Whether you are an iOS app developer or an Android app developer, both platforms have their strengths and weaknesses. For Android app builders, it is always a challenge to make sure the app will run on all existing operating systems.
Currently, the oldest operating system still in use is Donut, which was introduced on 15th December 2009. Other systems in use are Éclair, Froyo, Gingerbread, Honeycomb, and Ice Cream Sandwich. According to a recent post on the Android Developer’s website, Jelly Bean 4.1 has a market distribution of 12.2%, while version 4.2 has a distribution of 1.4%, for a total of 13.6%. The most widely used Android OS is Gingerbread, which operates a total of 45.6% of all Android devices.
Android introduced Jelly Bean 4.1 to the market last June, and released it to the Android Open Source Project on 9th July. Jelly Bean was the operating system used for the launch of the Nexus 7. Version 4.2 was released as the operating system for the Nexus 4 and the Nexus 10, which were launched on 13th November.
Android also released statistics on what screens people are using for their Android mobile devices. 51.1% are using high density screens, while 28.7% are using xhdpi, or “extra high density” screens. An example is the Samsung Galaxy S III.

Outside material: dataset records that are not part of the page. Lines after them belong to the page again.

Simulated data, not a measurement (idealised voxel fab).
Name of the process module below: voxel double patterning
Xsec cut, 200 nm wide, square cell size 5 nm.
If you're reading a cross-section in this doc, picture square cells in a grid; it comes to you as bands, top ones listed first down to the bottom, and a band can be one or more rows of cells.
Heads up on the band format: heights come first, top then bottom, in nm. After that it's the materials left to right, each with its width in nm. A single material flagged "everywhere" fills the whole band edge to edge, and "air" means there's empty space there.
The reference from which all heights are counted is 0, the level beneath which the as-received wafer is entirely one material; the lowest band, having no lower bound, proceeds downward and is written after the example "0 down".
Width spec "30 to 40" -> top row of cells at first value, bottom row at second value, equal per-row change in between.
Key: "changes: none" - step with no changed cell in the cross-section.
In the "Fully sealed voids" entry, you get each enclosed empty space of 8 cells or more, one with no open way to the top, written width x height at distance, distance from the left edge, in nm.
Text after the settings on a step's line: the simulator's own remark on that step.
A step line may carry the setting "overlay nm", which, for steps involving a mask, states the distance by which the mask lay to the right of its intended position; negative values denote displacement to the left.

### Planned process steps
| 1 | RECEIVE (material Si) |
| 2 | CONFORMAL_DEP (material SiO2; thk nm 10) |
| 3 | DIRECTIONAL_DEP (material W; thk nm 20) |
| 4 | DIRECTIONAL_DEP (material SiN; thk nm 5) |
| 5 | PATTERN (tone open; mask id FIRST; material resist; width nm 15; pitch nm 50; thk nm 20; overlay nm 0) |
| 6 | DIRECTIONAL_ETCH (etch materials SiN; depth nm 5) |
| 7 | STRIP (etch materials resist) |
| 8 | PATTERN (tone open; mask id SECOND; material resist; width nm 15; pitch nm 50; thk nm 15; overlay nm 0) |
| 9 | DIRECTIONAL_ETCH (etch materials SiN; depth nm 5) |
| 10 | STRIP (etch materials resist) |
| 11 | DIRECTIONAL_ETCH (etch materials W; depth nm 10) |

The good news here is that close to 60% are using either Gingerbread or Jelly Bean. The bad news is that there are still a lot of older versions of Android out there. So, what does this mean to an Android app or game developer? Not a lot, but it definitely makes us work a bit harder here as Android app builders. One thing it definitely means is that the launch of the Nexus tablets and the Galaxy S III was very successful.
Android is open source, and manufacturers often lend their own tweaks to the system for their own devices. While this is often a problem, when all is said and done, it works mostly in the developer’s favour.
Android devices generally cost less than Apple devices, and they can be more-easily replaced. A lot of users who are frustrated with older phones simply buy new ones. Google usually provides major updates to Android every 6-9 months. Since smartphones and tablets are evolving yearly, this isn’t as much of a problem as one may think.
Without getting too technical here, an app can easily be made to work on older operating systems, but don’t forget that as the Android updates occur, the hardware becomes more advanced, too. If you develop an Android game that is made to take advantage of newer hardware with better graphics and larger memory, it often won’t work on an older smartphone, just as an elaborate game program won’t work on a five year-old computer due to CPU and memory requirements.
We think that yearly evolution is good for business on our end as an Android app builder and on your end as a developer. While some apps may last forever, there is a lot of competition out there, and a lot of new apps being developed every day. The bottom line is that no app lasts forever, just like no software or computer operating system lasts forever.
People are used to buying updates and upgrades on both windows and iOS computers. They are used to new versions of software, and spend upwards of $100 on some of them. No consumer is going to complain that he has to spend between $1 and $5 on a new app for his new smartphone; he is just going to buy the new version for his new phone.
That gives you the opportunity to debug and update any apps. If you solicit feedback, you may include new features on your next version because a lot of people requested them. If you have a game where a lot of people have reached the top level, you might want to upgrade it with a few new, higher levels to give them a challenge. Nobody who has thrashed a game at the highest level is going to resist getting another chance to prove his superiority over a game he has already “defeated.”
The same logic applies for office apps, social apps, and the like. If you have an avenue for customers to keep in contact, or a forum for users, their feedback will give you a lot of directions for tweaks, added features, and even new products. So, when a new operating system comes out, you simply come out with a new, enhanced version of your app, optimised for the new operating system.